Tapestry's Multi-Brand Strategy To Play A Major Role In 2018

 | Dec 18, 2017 04:51AM ET

Tapestry, Inc. (NYSE:TPR) looks quite disciplined in its approach when it comes to tackling prevailing headwinds in the retail landscape — sluggish store traffic, stiff competition from online retailers and aggressive pricing strategy. The company has undertaken transformational initiatives revolving around products, stores and marketing. These are going to play a major role in 2018.

Despite the tough retail scenario, shares of Tapestry have surged 22.3% so far in the year, against the industry that declined 3.9%. Further, this Zacks Rank #3 (Hold) stock’s long-term earnings per share growth rate of 11.3% portray its inherent strength.

Catalysts

As one of the leading American marketers of fine accessories and gifts, Tapestry boasts a proven strategy of investing in stores to enhance sales output through product innovation, a compelling pricing strategy, new merchandise assortments and a cost-effective global sourcing model.

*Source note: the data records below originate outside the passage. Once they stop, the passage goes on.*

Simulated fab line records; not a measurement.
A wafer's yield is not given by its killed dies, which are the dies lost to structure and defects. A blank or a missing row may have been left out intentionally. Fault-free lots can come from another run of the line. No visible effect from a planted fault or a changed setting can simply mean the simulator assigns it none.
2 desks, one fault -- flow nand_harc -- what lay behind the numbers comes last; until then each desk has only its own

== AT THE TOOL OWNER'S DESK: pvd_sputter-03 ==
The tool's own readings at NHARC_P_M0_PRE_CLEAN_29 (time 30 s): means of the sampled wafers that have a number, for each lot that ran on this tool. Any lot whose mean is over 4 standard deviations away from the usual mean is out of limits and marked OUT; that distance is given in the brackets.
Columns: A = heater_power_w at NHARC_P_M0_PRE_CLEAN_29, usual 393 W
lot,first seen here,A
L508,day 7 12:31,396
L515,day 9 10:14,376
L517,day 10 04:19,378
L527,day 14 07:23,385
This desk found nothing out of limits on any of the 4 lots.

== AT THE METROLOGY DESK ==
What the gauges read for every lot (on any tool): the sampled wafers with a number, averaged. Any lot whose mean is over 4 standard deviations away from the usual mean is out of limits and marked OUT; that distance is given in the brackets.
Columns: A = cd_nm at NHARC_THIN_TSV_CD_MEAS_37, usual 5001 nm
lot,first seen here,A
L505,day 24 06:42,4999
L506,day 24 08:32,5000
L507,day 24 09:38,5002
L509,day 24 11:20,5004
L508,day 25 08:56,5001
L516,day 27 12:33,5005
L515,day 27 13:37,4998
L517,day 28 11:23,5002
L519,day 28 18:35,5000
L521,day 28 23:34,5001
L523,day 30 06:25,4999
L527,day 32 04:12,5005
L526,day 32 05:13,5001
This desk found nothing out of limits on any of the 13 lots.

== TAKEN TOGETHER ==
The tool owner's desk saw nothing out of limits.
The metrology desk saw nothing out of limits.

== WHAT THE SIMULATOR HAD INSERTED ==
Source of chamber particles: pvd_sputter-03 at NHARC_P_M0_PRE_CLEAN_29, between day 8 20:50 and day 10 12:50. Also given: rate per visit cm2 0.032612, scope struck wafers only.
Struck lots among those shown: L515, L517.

We believe that these strategies will help drive comparable-store sales and operating margins in the long term. The company’s growth drivers include expansion of global distribution model and venturing into under-penetrated markets.

Tapestry is undergoing a brand transformation and is introducing modern luxury concept stores in key markets. The acquisition of Stuart Weitzman and Kate Spade has been accretive to performance and is being viewed as a significant step toward becoming a multi-brand company. Management now expects to attain run-rate synergies of approximately $100-$115 million from Kate Spade buyout in fiscal 2019 compared with the prior view of $50 million. Management expects fiscal 2018 revenue to increase approximately 30% year over year to $5.8-$5.9 billion.

Additionally, the company is aggressively expanding e-commerce platform. The company also plans to undertake strategic measures involving, upgrading of core technology platforms and enhancement of international supply chain.